Cisco gets over-excited about IoE
Oh dear. Remember the Gartner hype cycle? It was a wonderfully Tolkienesque take on IT tech hype. The hype cycle starts, said Gartner, with some sort of technology trigger/breakthrough and then moves quickly up to the Peak of Inflated Expectations, plunges into the Trough of Disillusionment, trudges wearily up the Slope of Enlightenment until closure is reached on the Plateau of Productivity.
The problem is that Cisco's latest numerical outpouring may be urging the industry to climb the dreaded Peak of Inflated Expectations. Just sayin'.
So hype or what? After all, Cisco has form on big number-itis - in fact it recently downgraded its projections on data growth across the Internet. Might it not be getting over-excited again?
Cisco's own definition of the 'Internet of Everything' wraps up the current Internet and all its doings (mobile and video) along with the emerging Internet of Things to come up with huge numbers of dollar worth. All this connectedness, says Cisco, will result in a boost to corporate profits of 21 per cent by 2022, thus ker-chinging $14.4 trillion into the corporate world.
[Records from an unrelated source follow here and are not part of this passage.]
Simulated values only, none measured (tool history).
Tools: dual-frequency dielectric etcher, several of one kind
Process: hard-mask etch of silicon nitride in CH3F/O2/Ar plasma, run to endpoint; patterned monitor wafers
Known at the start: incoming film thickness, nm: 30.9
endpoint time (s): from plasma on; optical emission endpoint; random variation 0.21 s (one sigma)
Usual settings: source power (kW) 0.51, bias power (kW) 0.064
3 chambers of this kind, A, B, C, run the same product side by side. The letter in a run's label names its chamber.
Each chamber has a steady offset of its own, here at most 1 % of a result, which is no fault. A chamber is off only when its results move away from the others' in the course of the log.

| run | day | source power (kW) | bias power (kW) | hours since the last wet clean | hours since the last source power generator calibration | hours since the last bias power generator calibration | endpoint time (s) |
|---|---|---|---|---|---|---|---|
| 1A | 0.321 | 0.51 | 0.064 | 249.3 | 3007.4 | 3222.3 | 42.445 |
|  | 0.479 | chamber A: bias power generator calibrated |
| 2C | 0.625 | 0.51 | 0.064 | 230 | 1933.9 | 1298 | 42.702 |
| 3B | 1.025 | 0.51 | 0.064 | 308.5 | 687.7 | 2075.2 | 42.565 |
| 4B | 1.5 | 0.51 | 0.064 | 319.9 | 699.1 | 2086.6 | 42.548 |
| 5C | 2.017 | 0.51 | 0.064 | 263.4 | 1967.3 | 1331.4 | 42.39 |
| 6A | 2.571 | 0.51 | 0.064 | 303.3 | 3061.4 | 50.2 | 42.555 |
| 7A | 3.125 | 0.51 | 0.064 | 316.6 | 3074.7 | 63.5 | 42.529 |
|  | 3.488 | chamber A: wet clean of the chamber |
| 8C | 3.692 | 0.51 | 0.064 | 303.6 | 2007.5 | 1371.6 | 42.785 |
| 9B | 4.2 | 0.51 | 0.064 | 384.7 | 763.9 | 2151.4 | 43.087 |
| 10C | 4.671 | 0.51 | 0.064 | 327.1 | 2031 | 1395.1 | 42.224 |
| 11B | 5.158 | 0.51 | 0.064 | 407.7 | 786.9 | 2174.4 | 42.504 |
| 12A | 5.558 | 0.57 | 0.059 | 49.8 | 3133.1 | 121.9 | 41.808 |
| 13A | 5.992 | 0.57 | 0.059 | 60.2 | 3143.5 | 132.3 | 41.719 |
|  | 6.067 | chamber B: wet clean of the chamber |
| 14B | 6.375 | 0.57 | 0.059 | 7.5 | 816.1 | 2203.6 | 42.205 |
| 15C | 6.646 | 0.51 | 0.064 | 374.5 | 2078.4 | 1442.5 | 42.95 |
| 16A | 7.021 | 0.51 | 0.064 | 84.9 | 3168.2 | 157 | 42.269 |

But how can a ten year projection on as yet vague applications and services be trusted to mean anything at all? Too many variables operating across too long a time-span, surely?
It's all carefully done using a bottom-up methodology, claimed the networking giant. The presentation given this week itemised where Cisco expects the value to turn up. According to Fredrick Paul at Read/Write Enterprise it was broken down thus:
- $2.5 trillion in better asset utilisation
- $2.5 trillion in employee productivity
- $2.7 in supply chain logistics
- $3.7 trillion in better customer experience.
- $3 trillion in enabling new innovations.
In fact, Cisco's Internet of Everything wraps together all the big IT/networking trends, such as big data, mobile and cloud as well as the impact of connected devices. What you end up with are applications that rely on a combination of all these bits of the jigsaw puzzle falling into place to create new ways to do things at greater scale and at less cost. M2M technology is therefore often seen as a key enabler, but seldom the sole, or even leading, source of value.
With this in mind $14.4 (why the .4?) trillion might be a reasonable stab at a highly diffuse and distant boost to corporate performance. Just don't get over-excited by it now, because in 10 years time we'll be having such fun with our jetpacks we won't even notice.